When I was struggling with agonizing questions and problems surrounding my aging parents care needs I had a heightened awareness to everything around me. I suspect that was because I felt my life was at stake. Within that awareness, comfort and answers came to me through everyday experiences. I found much relief in the natural world, but I also found it in a variety of other ways such as a look, a word or phrase, and often from a National Public Radio program. One such NPR program was a sociologist’s analysis of the Challenger Disaster. I summarized the high points of that program for me in my memoir as follows:
Events leading to the tragedy showed how historical decisions created a layered inflexible bureaucracy that compromised the integrity of the original mission. Everyone got all tangled up in the rules. Production concerns created debate between engineers and top managers, and engineers were not involved in policy and production decisions. Intuition and common sense were disallowed (just look out the window and see the ice); they thought pressure would force O rings in place. Push mute button on a conference call between managers and engineers for an aside managerial conference. The pilot was not part of the launch decision. And point the finger of blame away from yourself.
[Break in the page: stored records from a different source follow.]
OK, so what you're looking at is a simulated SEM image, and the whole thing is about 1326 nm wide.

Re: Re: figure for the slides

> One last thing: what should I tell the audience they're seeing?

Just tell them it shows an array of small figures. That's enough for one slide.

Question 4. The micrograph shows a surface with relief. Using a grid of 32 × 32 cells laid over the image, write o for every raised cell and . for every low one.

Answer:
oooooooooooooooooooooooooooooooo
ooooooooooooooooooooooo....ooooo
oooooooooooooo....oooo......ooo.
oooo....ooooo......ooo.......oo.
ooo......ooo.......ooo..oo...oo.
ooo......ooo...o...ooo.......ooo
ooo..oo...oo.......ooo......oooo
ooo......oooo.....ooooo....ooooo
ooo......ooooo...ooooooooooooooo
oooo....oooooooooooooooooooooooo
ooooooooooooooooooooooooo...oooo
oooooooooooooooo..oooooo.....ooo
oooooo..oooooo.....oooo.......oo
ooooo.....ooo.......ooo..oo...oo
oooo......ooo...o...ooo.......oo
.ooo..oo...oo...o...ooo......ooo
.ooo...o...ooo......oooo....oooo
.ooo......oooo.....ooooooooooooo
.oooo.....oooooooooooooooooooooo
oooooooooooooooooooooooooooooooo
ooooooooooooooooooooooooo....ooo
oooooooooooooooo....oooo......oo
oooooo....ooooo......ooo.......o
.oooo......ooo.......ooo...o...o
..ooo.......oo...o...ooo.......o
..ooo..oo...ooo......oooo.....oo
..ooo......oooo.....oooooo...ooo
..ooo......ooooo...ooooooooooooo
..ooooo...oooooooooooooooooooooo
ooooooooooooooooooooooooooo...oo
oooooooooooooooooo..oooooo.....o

That analysis was a great metaphor for the problems I had with my father over my mother’s care and also for the difficulty I was experiencing with my church. What if we used the Challenger analysis as a template showing us what not to do? Would respectful dialogue been seen as essential in all endeavors? Would women have half the voice and participation in what affects their lives? Could common sense rule and simplify life? Would we be able to look at ourselves and see where our complicity lay?